N.L.R.B. v. Midwestern Personnel Services, Inc.

Citation508 F.3d 418
Decision Date08 November 2007
Docket NumberNo. 06-2836.,06-2836.
PartiesNATIONAL LABOR RELATIONS BOARD, Petitioner, v. MIDWESTERN PERSONNEL SERVICES, INC., Respondent.
CourtUnited States Courts of Appeals. United States Court of Appeals (7th Circuit)

Rik Lineback, National Labor Relations Board, Indianapolis, IN, Linda J. Dreeben, Jewel L. Fox (argued), National Labor Relations Board, Office of the General Counsel, Washington, DC, for Petitioner.

James U. Smith, III (argued), Smith & Smith, Louisville, KY, for Respondent.
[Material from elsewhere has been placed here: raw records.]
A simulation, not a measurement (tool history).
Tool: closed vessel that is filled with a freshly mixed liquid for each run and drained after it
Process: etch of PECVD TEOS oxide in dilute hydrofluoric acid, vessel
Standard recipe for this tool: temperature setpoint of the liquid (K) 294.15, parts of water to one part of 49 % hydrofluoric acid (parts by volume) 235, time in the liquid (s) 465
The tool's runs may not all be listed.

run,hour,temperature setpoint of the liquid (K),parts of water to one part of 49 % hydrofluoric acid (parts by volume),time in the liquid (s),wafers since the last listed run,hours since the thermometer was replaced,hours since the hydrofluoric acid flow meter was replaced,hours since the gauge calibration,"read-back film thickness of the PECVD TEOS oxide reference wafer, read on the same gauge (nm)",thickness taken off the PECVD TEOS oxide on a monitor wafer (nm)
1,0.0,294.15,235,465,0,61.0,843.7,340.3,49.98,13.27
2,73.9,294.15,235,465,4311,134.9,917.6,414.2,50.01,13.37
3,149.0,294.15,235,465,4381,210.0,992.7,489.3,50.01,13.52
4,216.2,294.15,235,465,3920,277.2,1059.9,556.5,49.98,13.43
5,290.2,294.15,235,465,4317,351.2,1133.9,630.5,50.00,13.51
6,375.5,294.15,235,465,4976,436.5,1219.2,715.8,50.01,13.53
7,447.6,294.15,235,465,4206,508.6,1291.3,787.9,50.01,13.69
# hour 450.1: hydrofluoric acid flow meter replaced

Before BAUER, FLAUM and ROVNER, Circuit Judges.

ROVNER, Circuit Judge.

After finding that Midwestern Personnel Services, Inc. ("Midwestern") violated the National Labor Relations Act ("NLRA"), the National Labor Relations Board ("Board") ordered Midwestern to reinstate striking employees and to make each of them whole. The Board calculated the amount of back-pay Midwestern owed to each employee, and Midwestern disputed some of the findings. Midwestern also contended that it was denied due process during the compliance hearing. For the reasons stated below, we affirm the Board's findings in all respects and grant the Board's petition for enforcement of its order.

The facts of this case are set out in detail in our opinion enforcing the Board's original order regarding reinstatement and back-pay. NLRB v. Midwestern Pers. Servs., Inc., 322 F.3d 969, 971-76 (7th Cir.2003). Midwestern leased cement and transport truck drivers to various businesses from its locations in Indiana and Kentucky. The Board found that Midwestern violated Section 8(a)(1) of the NLRA, see 29 U.S.C. § 158(a)(1), by instructing employees to designate Chauffeurs, Teamsters, and Helpers Local Union No. 836 ("Local 836") as their collective-bargaining representative and threatening them with discharge if they did not. See Midwestern Pers. Servs., Inc., 331 N.L.R.B. 348 (2000). In addition, the Board found that Midwestern violated Section 8(a)(2) of the NLRA, see 29 U.S.C. § 158(a)(2), by assisting and supporting Local 836 and by recognizing it in the absence of the uncoerced support of a majority of employees. Thereafter, a majority of Midwestern's employees expressed support for Chauffeurs, Teamsters, and Helpers Local Union No. 215 ("the Union") as their collective-bargaining representative. After Midwestern refused to recognize and bargain with the Union, the employees engaged in a strike.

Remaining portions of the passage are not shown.